Pryce, an ambassador for the Alzheimer’s Society who has a family member with dementia, has played characters with the condition three times in recent years: in the Florian Zeller play “The Height of the Storm,” in “Slow Horses” and in the 2025 Chris Columbus film “The Thursday Murder Club.”

“I know the power when people with any kind of disability or illness are portrayed in a sympathetic way on screen,” he said. “It’s a great way to educate people to be more compassionate.”

But when he took the role in “Slow Horses” — which is based on a series of novels by Mick Herron about a group of disgraced agents exiled to the disreputable Slough House, run by the surly and flatulent Jackson Lamb — he didn’t know that the dementia storyline was coming.

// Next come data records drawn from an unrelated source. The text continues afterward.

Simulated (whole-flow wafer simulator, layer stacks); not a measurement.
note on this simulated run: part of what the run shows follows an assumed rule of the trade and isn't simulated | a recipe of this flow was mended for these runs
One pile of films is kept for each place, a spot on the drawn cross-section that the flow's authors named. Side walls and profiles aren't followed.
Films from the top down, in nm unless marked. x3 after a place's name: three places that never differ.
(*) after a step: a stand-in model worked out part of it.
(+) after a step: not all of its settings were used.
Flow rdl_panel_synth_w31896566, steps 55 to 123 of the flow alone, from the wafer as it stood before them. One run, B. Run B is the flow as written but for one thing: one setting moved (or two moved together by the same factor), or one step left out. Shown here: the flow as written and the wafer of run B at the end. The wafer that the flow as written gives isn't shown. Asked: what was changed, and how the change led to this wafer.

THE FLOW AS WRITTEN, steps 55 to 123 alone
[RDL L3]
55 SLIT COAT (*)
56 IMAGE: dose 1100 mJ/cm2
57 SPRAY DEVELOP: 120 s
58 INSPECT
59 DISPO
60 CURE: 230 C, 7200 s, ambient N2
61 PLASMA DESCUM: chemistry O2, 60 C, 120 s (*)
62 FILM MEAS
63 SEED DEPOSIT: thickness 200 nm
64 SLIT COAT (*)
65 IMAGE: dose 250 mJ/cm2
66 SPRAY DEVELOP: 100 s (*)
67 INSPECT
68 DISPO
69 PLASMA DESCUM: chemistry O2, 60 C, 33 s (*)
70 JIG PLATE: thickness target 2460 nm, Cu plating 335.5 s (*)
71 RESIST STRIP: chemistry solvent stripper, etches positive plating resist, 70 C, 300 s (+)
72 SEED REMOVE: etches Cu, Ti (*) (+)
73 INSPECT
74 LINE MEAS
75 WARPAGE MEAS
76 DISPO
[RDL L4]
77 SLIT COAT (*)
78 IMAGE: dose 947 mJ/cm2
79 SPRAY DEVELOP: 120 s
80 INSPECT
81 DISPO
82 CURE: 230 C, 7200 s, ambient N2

“I purposefully didn’t read the books because I wanted to discover things as they were evolving,” he said. “I wasn’t thinking ahead with the character, trying to fulfill something that I knew would eventually happen to him. The audience discovers things at the same time as I discover them, and I find that a very satisfactory way to work.”

Still, David Cartwright is a mysterious character whose past remains murky to the audience, except when Gary Oldman’s Lamb occasionally blasts him for past misdeeds. And while Pryce didn’t mind being in the dark about David’s future, he did talk to creator Will Smith about that hidden history.

“I needed to know certain elements of his past,” he said. “In the books he is called the Old Bastard, and he is a horrible man. But I didn’t want to play him as a bastard. He’s a man who thinks his behavior is the correct behavior. And if his job meant killing someone, then he did his job well.”

He played the character as benign, laying the groundwork for scenes with Lamb. “I think it makes really interesting drama, the juxtaposition of the person that the audience is very sympathetic toward, and then suddenly Jackson was taunting him and revealing the truth about him.”

Asked if it changes his job as an actor when the character begins to forget his own past, Pryce laughed. “My job does change,” he said. “It becomes easier. You have a simple line to follow. There are none of the complexities. You’re free of the past in a way, and there’s almost no filter anymore.”

The role, he said, is one of his most rewarding in a career that began on stage in the 1970s and got its first big boost with the 1975 Trevor Griffiths play “Comedians.” He won his Tony when the show moved to Broadway in a production directed by Mike Nichols. In its aftermath, he followed his agent’s advice, headed to Los Angeles for a series of meetings “and very quickly realized it wasn’t for me.”

He laughed. “I took meetings with some of the strangest people you’d ever want to meet. But they probably thought I was pretty strange, too, because I’d come from playing a skinhead, so I had my head shaved and I was very political at that time. I couldn’t see how I was going to fit in.”

Jonathan Pryce in “Brazil” (Universal Pictures)

He felt more comfortable in projects like Terry Gilliam’s “Brazil,” a black comedy in which he plays a low-level bureaucrat in a dystopian future society. “It was the most wonderful experience making that film, and it’s most gratifying now in that it still finds a new audience,” he said. “A vast number of the middle-aged directors I work with say they were inspired or they got into film through ‘Brazil.’ I say, ‘So what took you so long to give me a job?’”

In recent years, his most high-profile job was “Game of Thrones,” another project that found him determined not to look at what lay ahead: He started by reading the scripts for Season 5, in which his character, the High Sparrow, initially appears to be a zealous religious leader devoted to helping the poor and bringing morality to King’s Landing.

Jonathan Pryce in “Game of Thrones” (HBO)

“Ironically, I based the character on Pope Francis, because the High Sparrow was caring for people, thinking about the poor, being very positive about the disenfranchised,” he said. “I played him as a good man.”

Then he read the scripts for Season 6, with the brutally intolerant character forcing Cersei Lannister on a nude “walk of shame” through the streets of the city before she incinerates him in a horrifying act of payback. “I was like, ‘Holy s—, this guy’s a monster,’” he said. “But I’m glad that I didn’t know he was a monster.”

Pryce got to play Pope Francis for real in the 2019 drama “The Two Popes” with fellow Welshman Anthony Hopkins (“working with Tony was an absolute joy”), and he speaks glowingly of making low-budget indies like the upcoming “It’s All Going Very Well” with Tilda Cobham-Hervey.

“There are odd days when I think, ‘What the fuck am I doing?’” he said with a shrug. “People ask me what I’m working on, and I found myself recently saying, ‘I’m playing this old Welsh hill farmer,’ and I realized the word old is redundant.”

A laugh. “If I’m playing him, you don’t need to say he’s old. You know it. But I still enjoy it.”